Establishing the SSH connections between the receivers and the master

In order to be able to start the reception of all receivers at least roughly at the same time (recommended is within 100 ms), it is required to configure SSH for key-based authentication instead of the default password-based login. For that purpose the user at the master (client) generates a pair of keys once. Then the public key is copied to the Rasperry PIs (server). Lots of good and detailed tutorials can be found in the web.

Establishing the SSH connections from the master to the receivers depends on the type of network connections your receivers have:

Scenario 1: Master PC and receiver in the same LAN (easy):

All receivers in the same LAN

If your receivers and the master PC are connected to the same LAN operation of the system is quite easy. The single generic command below (entered in the console of the master PC) successively logs into three remote systems and starts the specified remote linux command there:

ssh alarm@<ip-address1> <remote_linux_command> &
ssh alarm@<ip-address2> <remote_linux_command> &
ssh alarm@<ip-address3> <remote linux_command>

Example usage for three TDOA receivers:

ssh alarm@192.168.0.4 /home/alarm/librtlsdr-2freq/build/src/rtl_sdr -f <freq_1_hz> -h <freq_2_hz> -n 1.2e6 1_filename.dat  &
ssh alarm@192.168.0.5 /home/alarm/librtlsdr-2freq/build/src/rtl_sdr -f <freq_1_hz> -h <freq_2_hz> -n 1.2e6 2_filename.dat &
ssh alarm@192.168.0.9 /home/alarm/librtlsdr-2freq/build/src/rtl_sdr -f <freq_1_hz> -h <freq_2_hz> -n 1.2e6 3_filename.dat

Scenario 2: Master PC and receivers in different private LANs (quite easy):

One of the receivers in an other LAN

This is scenario is probably the most common setup: The receivers are located at different locations (e.g. your friends house) in private LANs. Establishing a ssh connection from master to a receiver is usually not straightforward, because the receiver is hidden behind a router and its firewall. So you need to provide access from the public internet to the Raspberry PI in the private LAN. Two things are required here

  • First, the master needs to know the public IP address of the receiver LAN’s router. Note, that usually the public IP address changes from time to time. For comfortable permanent operation a “dynamic DNS” service can be used, such that the router can be accessed by a fixed domain name (e.g. a_router.a_dns_service.org).
  • Second, the router of the receiver’s LAN needs to be configured with port forwarding to make the receiver accessible to the public internet. Port forwarding simply maps a network port at the router to a device (PC, Raspberry PI) behind the router. Example: Router address (public) is 1.2.3.4, receiver LAN address is: 192.168.0.99, port configured by port forwading: 1111, then the receiver is publicly accessible with 1.2.3.4:1111. Port forwarding needs to be configured in your router settings, the exact procedure is dependent on your router model.

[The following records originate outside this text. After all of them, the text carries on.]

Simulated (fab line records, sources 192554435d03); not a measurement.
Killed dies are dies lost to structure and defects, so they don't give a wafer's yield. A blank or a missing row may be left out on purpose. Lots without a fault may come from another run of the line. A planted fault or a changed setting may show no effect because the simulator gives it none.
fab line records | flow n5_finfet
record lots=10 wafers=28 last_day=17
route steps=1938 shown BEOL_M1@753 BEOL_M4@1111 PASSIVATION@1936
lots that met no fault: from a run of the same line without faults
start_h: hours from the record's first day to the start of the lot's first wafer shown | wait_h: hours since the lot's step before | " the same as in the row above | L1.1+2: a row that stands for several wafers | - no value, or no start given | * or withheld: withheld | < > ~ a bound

The generic command for recording signals at the 3 receivers is the same as above, except that the forwarded ports need to be specified (the IP address is then the public router address):

ssh alarm@<ip-address1> [-p <port>] <remote_linux_command> &
ssh alarm@<ip-address2> [-p <port>] <remote_linux_command> &
ssh alarm@<ip-address3> [-p <port>] <remote linux_command>

Example for TDOA: RX1 & 2 are local, RX3 is located in other LAN behind router with the public IP address 15.16.17.18, port forwarding is configured to port 1111:

ssh alarm@192.168.0.4 /home/alarm/librtlsdr-2freq/build/src/rtl_sdr -f <freq_1_hz> -h <freq_2_hz> -n 1.2e6 1_filename.dat  &
ssh alarm@192.168.0.5 /home/alarm/librtlsdr-2freq/build/src/rtl_sdr -f <freq_1_hz> -h <freq_2_hz> -n 1.2e6 2_filename.dat &
ssh alarm@15.16.17.18 -p 1111 /home/alarm/librtlsdr-2freq/build/src/rtl_sdr -f <freq_1_hz> -h <freq_2_hz> -n 1.2e6 3_filename.dat

Scenario 3: Master PC and receivers in other networks (advanced):

Receivers in LAN without possibility for port forwarding, external server required

If one of the receivers is located in a non-private network, such as in a company, mobile network (3G, LTE etc.) or in another network, for which you do not have any administration rights, establishing a SSH connection is more difficult. One possibility requires an external online server. The Raspberry PI connects itself to that server to open a SSH tunnel (reverse tunneling). Further action may be required, such as applying autossh to keep the connection open.


System Operation

Operation of the system requires the following steps:

  1. Record data at the 3 RPI receivers simultaneously
  2. Copy the received data from the RPI receivers to the “master”
  3. Run the Matlab/Octave script at the master to produce a map with positioning information (html)

The following linux script for the master is an example template for system operation (adaptation of IP addresses and folders required). This script can be run on the master PC to automatically trigger all 3 receiver and copy the data to the master.

#script for operating the TDOA system

#!/bin/bash
echo "-------------------------------------"
if [ $# != 3 ]
  then
   echo "parameters missing, call: <scriptname> frequency1 frequency2 num_samples_per_freq"
   exit 1
fi

freq1=$1
freq2=$2
num_samples=1.2e6

echo "Specified parameters: reference frequency:" $freq1 ", measure frequency:" $freq2 ", samples_per_freq:" $num_samples
echo "--------------------------------------"
echo "Login to PI Radios and capture data simultaneously"
ssh alarm@<rx1_ip_address> [-p <port>] /home/alarm/librtlsdr-2freq/build/src/rtl_sdr -f $freq1 -h $freq2 -n $num_samples 1_test.dat &\
ssh alarm@<rx2_ip_address> [-p <port>] /home/alarm/librtlsdr-2freq/build/src/rtl_sdr -f $freq1 -h $freq2 -n $num_samples 2_test.dat &\
ssh alarm@<rx3_ip_address> [-p <port>] /home/alarm/librtlsdr-2freq/build/src/rtl_sdr -f $freq1 -h $freq2 -n $num_samples 3_test.dat 

echo "Copy received data to the master"
scp [-P <port>] alarm@<rx1_ip_address>:/home/alarm/1_test.dat ~/<matlab_script_folder>/recorded_data/1_test.dat
scp [-P <port>] alarm@<rx2_ip_address>:/home/alarm/2_test.dat ~/<matlab_script_folder>/recorded_data/2_test.dat
scp [-P <port>] alarm@<rx3_ip_address>:/home/alarm/3_test.dat ~/<matlab_script_folder>/recorded_data/3_test.dat
 

After the data has been copied, the matlab/ocatve script can be executed.

Note, that it is required to tell the matlab script information like the positions of your receivers and the reference transmitter as well as processing parameters. This can be done by writing a simple configuration file (example config files are config.m and test/config_test.m).